Monday, October 02, 2017

Las Vegas (and Puerto Rico)

It may seem unfortunate that I chose last night to post the adage below under the title of Today's News, when today's major news story would be a mass shooting in Las Vegas, where guns and gun shows are big business.

 But without demeaning the pain and suffering involved in this horrific event, the adage suggests both the evanescence of the surrounding situation, and in a different way, the depressingly repetitive nature of the event taken as a whole, within the current context.

If the United States survives as a civilized nation for another century, it will have universal healthcare and effective gun control.  As both ideas or ideals and as ongoing policies with bureaucracies and rules to carry them out, these are features of civilized nations now.  They are so important to the needs of civilization going forward that the US cannot continue as an exception over the long run.

But the short term is something else, and a number of essays point out the numbing ritual of political response.  Several (for example, here) also point out that because the shooter is apparently a white guy (with a huge and sophisticated arsenal in a hotel room), it will become a story of a crazed individual, but if it had been someone of a different type, it would be a rallying cry for repression.

James Fallows essay at the Atlantic--Two Dark American Truths From Las Vegas-- covers both aspects: "The first is that America will not stop these shootings. They will go on. We all know that, which makes the immediate wave of grief even worse."  

He notes examples of other countries that have enacted gun control after mass shootings, and have stopped them or at least made them less frequent and deadly."No other society allows the massacres to keep happening. Everyone around the world knows this about the United States. It is the worst aspect of the American national identity."

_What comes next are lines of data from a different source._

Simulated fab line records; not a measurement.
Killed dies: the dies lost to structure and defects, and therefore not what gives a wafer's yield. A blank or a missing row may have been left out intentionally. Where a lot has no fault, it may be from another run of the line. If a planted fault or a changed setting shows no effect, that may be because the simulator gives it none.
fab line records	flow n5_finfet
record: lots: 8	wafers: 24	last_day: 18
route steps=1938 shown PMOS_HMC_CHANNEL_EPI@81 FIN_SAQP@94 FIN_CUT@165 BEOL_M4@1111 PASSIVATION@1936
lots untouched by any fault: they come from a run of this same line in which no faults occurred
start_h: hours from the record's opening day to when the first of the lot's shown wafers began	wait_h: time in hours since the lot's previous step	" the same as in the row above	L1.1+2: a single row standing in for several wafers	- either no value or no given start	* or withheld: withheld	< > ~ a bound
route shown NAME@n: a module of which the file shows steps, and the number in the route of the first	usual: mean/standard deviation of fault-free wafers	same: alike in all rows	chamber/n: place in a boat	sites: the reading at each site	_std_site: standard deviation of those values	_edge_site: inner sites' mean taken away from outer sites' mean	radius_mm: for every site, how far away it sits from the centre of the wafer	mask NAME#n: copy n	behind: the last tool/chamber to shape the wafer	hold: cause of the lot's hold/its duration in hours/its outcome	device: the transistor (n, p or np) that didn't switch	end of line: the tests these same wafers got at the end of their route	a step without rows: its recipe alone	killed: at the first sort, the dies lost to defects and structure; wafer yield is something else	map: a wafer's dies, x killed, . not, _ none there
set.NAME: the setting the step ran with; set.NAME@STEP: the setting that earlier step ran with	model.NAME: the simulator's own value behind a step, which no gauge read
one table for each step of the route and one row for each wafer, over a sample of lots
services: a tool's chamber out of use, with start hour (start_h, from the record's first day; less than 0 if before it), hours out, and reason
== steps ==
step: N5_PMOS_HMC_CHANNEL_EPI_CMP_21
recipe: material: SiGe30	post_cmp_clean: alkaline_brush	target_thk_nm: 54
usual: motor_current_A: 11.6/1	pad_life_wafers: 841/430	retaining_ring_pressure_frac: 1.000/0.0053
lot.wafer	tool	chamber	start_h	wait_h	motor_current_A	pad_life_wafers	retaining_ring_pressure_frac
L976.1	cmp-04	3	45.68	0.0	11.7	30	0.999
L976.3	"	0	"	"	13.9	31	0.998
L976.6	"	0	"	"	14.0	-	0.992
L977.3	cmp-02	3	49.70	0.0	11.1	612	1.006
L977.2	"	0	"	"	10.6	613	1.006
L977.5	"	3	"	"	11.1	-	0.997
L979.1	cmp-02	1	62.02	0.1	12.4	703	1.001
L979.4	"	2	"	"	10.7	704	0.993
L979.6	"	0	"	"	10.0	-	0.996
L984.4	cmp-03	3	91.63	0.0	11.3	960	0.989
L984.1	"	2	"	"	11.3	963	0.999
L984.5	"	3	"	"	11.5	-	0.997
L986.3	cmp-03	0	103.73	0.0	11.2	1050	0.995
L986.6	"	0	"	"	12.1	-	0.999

He points out that the perpetrators of mass killings in America are almost always white men, but what if this one was not?  That's the other dark truth:

"If they had Arab-sounding names, this would be a new episode of jihad. How often has Donald Trump invoked “San Bernardino” in his speeches, as shorthand for the terrorist threat in our heartland?
If they were Mexican, they would demonstrate the perils of immigration, and that Mexico is “not sending its best people.”
If they had been illegal immigrants, they’d dramatize the need to crack down harder, right now.
And if they had been black, I shudder to imagine the consequences."


Further, I point out another set of victims: the people of Puerto Rico and other islands devastated by Hurricane Maria.  With this story diverting the necessary attention to fuel a sense of urgency, their needs are likely to be ignored.  Thirst and hunger are just as deadly as guns.